The ever-rising demand for data storage and the rise of more cloud-centric services has fueled rapid development of data centers and driven investor interest. But the challenges of operating data centers along with fierce competition for top assets make it a tough market to close deals.
As with other sectors, cap rates and yields continue to compress. Buyers accepted cap rates averaging close to 5 percent in primary markets in early 2020, according to Cushman & Wakefield. In secondary and tertiary markets, buyers accepted cap rates in the mid 7-percent to 8-percent range. That’s down from cap rates over 10 percent a decade ago.
“We expect to see further compression in coming years, as the sector moves closer to maturity and more capital moves in,” Dave Fanning, executive managing director and data center advisory group leader for Cushman & Wakefield. “There is a large amount of capital chasing a handful of available assets, as well as risk exposure due to a lack of diversification within the asset class... Most deals are happening ‘off market.’”
Cushman & Wakefield recently published a global data center market comparison. It found that average data centers are becoming larger and more complex to keep up with the demands from the market. Overall it looked at 1,162 data centers in 38 markets and ranked the top global markets across various metrics.
Prices have risen as more debt and equity investors become willing to invest in data centers and more comfortable with the asset-type. Once viewed as an alternative asset class with some risk (and therefore higher caps), now data centers trade at the same ranges as more traditional commercial real estate property types.
“Capital no longer requires the premium associated with a specialty asset class,” says Michael Hochanadel, senior managing director for JLL Capital Markets, based in San Francisco. “In general, data centers trade tighter than office and retail but not quite as aggressive as industrial and multifamily.”
But good deals are hard to find. A growing number of investors are partnering with experienced operators that can help them understand the complexities of data center properties.
“The lack of transparency and nuance is also what makes data centers so attractive,” says Kristina Metzger, leader of CBRE’s data center capital markets. “There are definitely groups who achieve outsized returns given their knowledge of the space and partnership with experts.”
These operators are often happy to sell partnership interests in their existing properties—they can then recycle the capital into new development, while maintaining operations and management of the existing assets, says Metzger.
Partnerships with proven operators helps investors navigate a complicated, expensive asset class, in which the demand for a property is often decided by unusual factors like the cost of electricity, local infrastructure, sales tax and connectivity.
“The largest barriers to investing are technical understanding of underlying infrastructure and the impact that design, age and connectivity have on investment basis,” says Hochanadel. “Without fully understanding the underlying technology, it is hard to have conviction paying pricing that is three times the basis associated with an alternative re-use.”
The success of publicly-traded REITs focused on the sector has also fueled pricing trends and helped draw in other investor classes. “Lenders are more comfortable with the asset class than several years ago,” says Hochanadel. “Additionally, the underlying demand fundamentals are exceptionally strong.”
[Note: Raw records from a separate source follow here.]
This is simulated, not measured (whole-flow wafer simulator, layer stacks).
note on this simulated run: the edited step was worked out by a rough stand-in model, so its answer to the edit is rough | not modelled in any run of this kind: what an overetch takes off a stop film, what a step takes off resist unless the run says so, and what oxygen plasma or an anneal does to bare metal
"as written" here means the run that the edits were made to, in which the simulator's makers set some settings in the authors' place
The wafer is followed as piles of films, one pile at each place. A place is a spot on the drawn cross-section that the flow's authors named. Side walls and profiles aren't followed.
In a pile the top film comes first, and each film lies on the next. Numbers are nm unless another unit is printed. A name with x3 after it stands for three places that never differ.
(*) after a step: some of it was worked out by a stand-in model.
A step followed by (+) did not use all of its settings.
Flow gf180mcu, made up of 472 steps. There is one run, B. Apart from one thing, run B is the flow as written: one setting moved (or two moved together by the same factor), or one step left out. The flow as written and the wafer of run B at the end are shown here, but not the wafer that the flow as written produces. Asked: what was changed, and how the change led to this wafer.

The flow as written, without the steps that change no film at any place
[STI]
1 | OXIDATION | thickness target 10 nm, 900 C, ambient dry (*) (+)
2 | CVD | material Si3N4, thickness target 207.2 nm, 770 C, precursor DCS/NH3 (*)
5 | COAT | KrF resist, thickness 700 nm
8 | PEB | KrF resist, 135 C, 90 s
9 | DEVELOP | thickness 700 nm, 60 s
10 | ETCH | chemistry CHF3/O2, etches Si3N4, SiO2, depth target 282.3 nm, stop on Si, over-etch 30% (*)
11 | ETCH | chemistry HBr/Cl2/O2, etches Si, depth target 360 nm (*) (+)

“As the asset class is institutionalized and more generally accepted, we are seeing investors of all types,” adds Metzger. That includes traditional private equity players, in addition to institutional investors, infrastructure funds, triple-net-lease investors, and more, says Metzger.
International investors are adding to the bidding wars over properties. “The most significant trend is the emergence of foreign capital, primarily from Asia, the Middle East, Germany and Canada,” says Hochanadel.
In the past, many passive real estate investors built portfolios of data center properties triple-net leased to the companies that use them. “There is more capital chasing these deals than there are available opportunities,” says Hochanadel.
Data centers are also subject to the risk that they technology that makes that properties valuable will change—perhaps suddenly.
“The largest risk is changing technology and the degree to which it may drive obsolescence,” says Hochanadel. “The largest and most obvious example being the emergence of the cloud computing and the growth of the hyperscale cloud providers.”
Up until now, hyperscale providers have been a source of significant data center absorption. “But ultimately they prefer to own their facilities. It is unclear at this point if the Cloud continues to be part of data center demand or if it becomes alternative supply that reduces demand going forward,” says Hochanadel.
Also, many businesses are moving their data into public cloud environments managed by firms like AWS, Microsoft, Google and other public cloud providers.
“More enterprise clients are migrating out of their owned data centers as they adopt more cloud-based applications to scale their business,” says Manning. “Investors looking into the data center market need to assess whether a client is going to maintain tenancy in their data center and for what length of term. Assuming a client will remain in their current data center beyond the current term is a major risk.”